For a injective linear transformation, does there exists a linear left inverse?

Question

I was asked to determine whether a linear transformation $T: \mathbb{R}^n \rightarrow \mathbb{R}^m$ is injective. I proved that $[T]$ doesn't have a left inverse and therefore it is not injective, but I am stuck with showing the logic equivalence between $T$'s invectiveness and the existence of $T$'s left inverse.

What I am trying to prove:

Suppose a $T: \mathbb{R}^n \rightarrow \mathbb{R}^m$, $\forall x,x' \in \mathbb{R}^n$ such that $T(x) = T(x')$ implies $x = x'$ iff $\exists A$ such that $A[T] = I_n$.

It's quite easy to show that if $[T]$ has a left inverse then $T$ is injective:

Let $[S] = [T]^{-1}$ and $T(x) = T(x')$, then $x' = S(T(x')) = S(T(x) = x'$.

But I failed to show that:

If $T$ is injective then there must exist $A$ such that $A[T] = I_n$.

I am trying to construct a linear left inverse of $T$. It's trivial to prove that a left inverse of $T$ is linear for all $y$ such that $\exists x.T(x) = y$, but I don't know, when $m > n$, how to define $S$ for a $y$ that there is no corresponding $x$ in $T$'s domain. Because the set $Y = \{y = T(x): x \in \mathbb{R}^n\}$ is a subspace of $\mathbb{R}^m$, I could not represent $x \notin Y$ in terms of $Y$'s elements.

Any hints? I just started to learn linear algebra this quarter, so I really don't know some high level concepts, though I could try to read Wikipedia.

Answer 1

Since $Y$ is a subspace of $\Bbb R^m$, there exists other subspaces $W$ such that $Y \cap W = \{0\}$ and $Y + W = \Bbb R^m$. I.e., $\Bbb R^m = Y \oplus W$. Choose one and define $S$ to carry $W$ to $0$.

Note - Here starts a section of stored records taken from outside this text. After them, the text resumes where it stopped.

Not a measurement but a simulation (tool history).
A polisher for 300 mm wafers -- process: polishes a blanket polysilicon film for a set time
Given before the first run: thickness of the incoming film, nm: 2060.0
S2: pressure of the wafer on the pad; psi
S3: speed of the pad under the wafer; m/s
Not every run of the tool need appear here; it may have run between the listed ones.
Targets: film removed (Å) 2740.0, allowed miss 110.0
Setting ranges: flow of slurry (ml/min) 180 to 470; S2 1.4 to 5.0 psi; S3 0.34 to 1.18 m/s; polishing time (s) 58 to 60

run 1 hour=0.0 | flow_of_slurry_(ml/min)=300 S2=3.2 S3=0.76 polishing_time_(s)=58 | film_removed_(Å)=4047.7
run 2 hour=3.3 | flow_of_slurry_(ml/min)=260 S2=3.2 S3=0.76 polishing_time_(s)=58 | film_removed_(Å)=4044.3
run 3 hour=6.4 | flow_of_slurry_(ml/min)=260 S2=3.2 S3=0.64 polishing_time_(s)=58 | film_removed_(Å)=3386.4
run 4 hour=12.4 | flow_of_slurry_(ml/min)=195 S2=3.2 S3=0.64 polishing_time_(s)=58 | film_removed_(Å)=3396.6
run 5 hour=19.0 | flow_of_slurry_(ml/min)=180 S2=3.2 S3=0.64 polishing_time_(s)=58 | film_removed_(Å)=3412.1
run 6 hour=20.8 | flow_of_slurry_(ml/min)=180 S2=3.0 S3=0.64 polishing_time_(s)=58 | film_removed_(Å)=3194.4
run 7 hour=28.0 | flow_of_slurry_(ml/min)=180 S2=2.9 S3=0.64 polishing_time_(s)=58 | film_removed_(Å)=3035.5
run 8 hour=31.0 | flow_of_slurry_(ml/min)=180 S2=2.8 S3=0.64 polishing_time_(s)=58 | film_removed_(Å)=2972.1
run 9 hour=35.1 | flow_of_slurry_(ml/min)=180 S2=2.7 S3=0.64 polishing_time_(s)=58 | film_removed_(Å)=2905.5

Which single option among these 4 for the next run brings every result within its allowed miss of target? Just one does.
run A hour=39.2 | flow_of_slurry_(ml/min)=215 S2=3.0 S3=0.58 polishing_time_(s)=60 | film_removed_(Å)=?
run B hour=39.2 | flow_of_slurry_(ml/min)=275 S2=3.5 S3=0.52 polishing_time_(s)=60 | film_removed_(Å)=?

To see the decomposition is always possible, set $Y_0 = Y$, and as long as $Y_k \ne \Bbb R^m$, inductively pick $y_{k+1} \notin Y_k$, and set $Y_{k+1} = \text{Span}(Y_k \cup \{y_{k+1}\})$. For some $k \le m$, you will have $Y_k = \Bbb R^m$. Then set $W = \text{Span}(\{y_1, y_2, ..., y_k\})$.